Shipa Corp., a startup that has built a cloud-native application management framework for managing the full app development lifecycle, is emerging from stealth mode today after banking $3.75 million in seed funding round led by Engineering Capital and Jump Capital.

Shipa is trying to make life easier for developers that build containerized applications based on Kubernetes. Software containers are used to host the components of modern apps that can run on any infrastructure, while Kubernetes is the open-source software that’s used to manage them.

The company aims to provide a more “application-centric” way of managing each app throughout its development lifecycle. It says this would be helpful, as developers these days have to spend hours contending with multiple infrastructure components.

That time could be better spent writing code and building new apps. Shipa says developers also devote a great deal of time to tasks such as writing custom scripts, YAML files and Helm charts that are used to configure and package their apps.

Shipa says its application management framework frees developers from these tasks by integrating into developers’ existing continuous integration/continuous development workflows and performance monitoring tools. That abstracts away the underlying infrastructure that hosts their apps.

Essentially, it’s a pre-built framework that can be used by any app built on Kubernetes. It creates and deploys application objects automatically, and it can also monitor the performance of these components to keep a lid on any problems. The framework also creates all of the Kubernetes objects and configuration files each app needs and automatically deploys them to the Kubernetes clusters that need them.

Besides writing new apps, one of the main benefits of Shipa’s framework is it can help to speed up the migration of existing legacy apps to Kubernetes. Companies often spend months creating new frameworks for these kinds of apps, but Shipa says it can help them to start getting value from Kubernetes almost immediately.
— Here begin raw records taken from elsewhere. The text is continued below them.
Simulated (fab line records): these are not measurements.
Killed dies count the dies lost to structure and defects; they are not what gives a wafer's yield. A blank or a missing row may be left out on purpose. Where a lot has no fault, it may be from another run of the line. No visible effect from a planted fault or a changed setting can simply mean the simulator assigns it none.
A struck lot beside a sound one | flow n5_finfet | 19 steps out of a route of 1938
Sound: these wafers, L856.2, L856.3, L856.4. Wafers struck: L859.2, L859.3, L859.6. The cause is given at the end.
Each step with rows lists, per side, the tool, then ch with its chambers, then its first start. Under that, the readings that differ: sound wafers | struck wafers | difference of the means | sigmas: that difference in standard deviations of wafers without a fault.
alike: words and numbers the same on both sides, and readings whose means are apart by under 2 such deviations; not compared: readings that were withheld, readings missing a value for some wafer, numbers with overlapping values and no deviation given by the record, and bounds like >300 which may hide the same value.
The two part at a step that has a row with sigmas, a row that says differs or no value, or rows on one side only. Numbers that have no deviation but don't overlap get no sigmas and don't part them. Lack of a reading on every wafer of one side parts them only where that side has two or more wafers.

Shipa founder and Chief Executive Bruno Andrade said he was inspired to build a comprehensive application management framework after experiencing “crippling challenges” with deploying, managing and fixing cloud native applications.

“With Shipa, we are redesigning how cloud native applications are deployed and operated, helping organizations leverage Kubernetes’ benefits faster and at scale,” Andrade said. “We have taken what developers know are best practices for application delivery on Kubernetes, but built them natively into the Shipa framework so that they now become automatically part of every deployment pipeline.”

Constellation Research Inc. analyst Holger Mueller told SiliconANGLE startups such as Shipa are at the center of most innovation around Kubernetes.

“Shipa makes it easier and faster to build Kubernetes-based applications, and that’s a win for enterprises because it fuels acceleration,” Mueller said. “It’s a win for developers too, because it increases developer velocity.”